In 17 years I’ve never known a force so powerful as death when it stopped you. Why aren’t you here? Why aren’t you calling to us? Your sheer will to live makes me ask this.
Remember when you’d sit and stare at your reflection in the oven?
You never hissed, you just sat on the kitchen floor and looked at the reverse image of yourself.
When we’d see you planted there, we’d joke and say, “Petey’s looking at his brother in the oven.” These days I wonder if you knew exactly what you were doing. Yes, I think it’s true. You knew that what was there, was you. How exceptional!
You were taking an opportunity on your own terms to see who you were, not being forced to look in the bathroom mirror, held up awkwardly in my arms against your will.
Instead, you took a quiet personal moment and used that oven’s door as a means to see yourself. Oh, what a clever guy you were.
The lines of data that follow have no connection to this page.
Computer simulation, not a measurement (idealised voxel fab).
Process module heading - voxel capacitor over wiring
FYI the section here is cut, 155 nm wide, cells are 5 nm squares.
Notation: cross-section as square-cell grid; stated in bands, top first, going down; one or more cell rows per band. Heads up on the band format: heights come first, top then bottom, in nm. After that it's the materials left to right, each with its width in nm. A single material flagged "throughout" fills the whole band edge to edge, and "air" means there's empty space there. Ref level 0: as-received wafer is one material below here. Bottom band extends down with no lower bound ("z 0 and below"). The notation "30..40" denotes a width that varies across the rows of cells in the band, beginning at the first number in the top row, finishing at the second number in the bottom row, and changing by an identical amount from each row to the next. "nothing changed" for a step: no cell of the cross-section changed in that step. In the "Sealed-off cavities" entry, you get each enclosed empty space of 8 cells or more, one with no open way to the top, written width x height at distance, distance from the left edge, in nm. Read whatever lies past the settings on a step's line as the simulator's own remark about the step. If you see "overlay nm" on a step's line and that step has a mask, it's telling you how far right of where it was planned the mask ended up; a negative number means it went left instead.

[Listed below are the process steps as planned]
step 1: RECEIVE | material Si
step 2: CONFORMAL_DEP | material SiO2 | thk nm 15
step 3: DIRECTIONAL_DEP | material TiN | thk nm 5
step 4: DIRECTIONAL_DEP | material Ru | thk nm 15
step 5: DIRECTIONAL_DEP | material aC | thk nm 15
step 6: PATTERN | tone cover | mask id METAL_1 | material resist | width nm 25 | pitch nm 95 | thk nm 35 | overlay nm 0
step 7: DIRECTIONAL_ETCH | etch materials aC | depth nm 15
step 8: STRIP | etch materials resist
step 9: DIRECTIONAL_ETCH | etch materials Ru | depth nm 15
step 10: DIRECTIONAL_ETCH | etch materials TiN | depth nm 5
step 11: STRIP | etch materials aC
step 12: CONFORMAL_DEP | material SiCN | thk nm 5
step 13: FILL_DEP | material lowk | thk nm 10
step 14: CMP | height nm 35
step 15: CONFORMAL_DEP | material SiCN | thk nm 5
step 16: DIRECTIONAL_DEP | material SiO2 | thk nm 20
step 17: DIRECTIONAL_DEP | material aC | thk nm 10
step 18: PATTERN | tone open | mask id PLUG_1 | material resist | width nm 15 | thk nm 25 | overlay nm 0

You worked it privately, not aware of an audience. You sat at attention, a foot from the glass, and thought, “That’s me. That is who I am.
That is the cat those two people love.
Wow I’ve come a long way. I’ve done pretty good.
Look at the guy who was born feral in Puerto Rico in June of 1999, sent to the USA as a kitten with his siblings, and was the last to be adopted from the kennel.
Look at the guy who never tried running off, never made a break for an open door, all I ever wanted was to be with my owners, to love them and rest with them.
I’m not looking too shabby, not looking too bad at all!”
Petey my boy, my first cat, my favorite animal in the world, who I knew as long as I knew my own father– today we bought a new appliance, and your personal reflection system will be taken away soon. It’s just one more mourning of an inanimate object, as if throwing away your bed, your toys, and your towels wasn’t hard enough.
How the world is changing with you gone.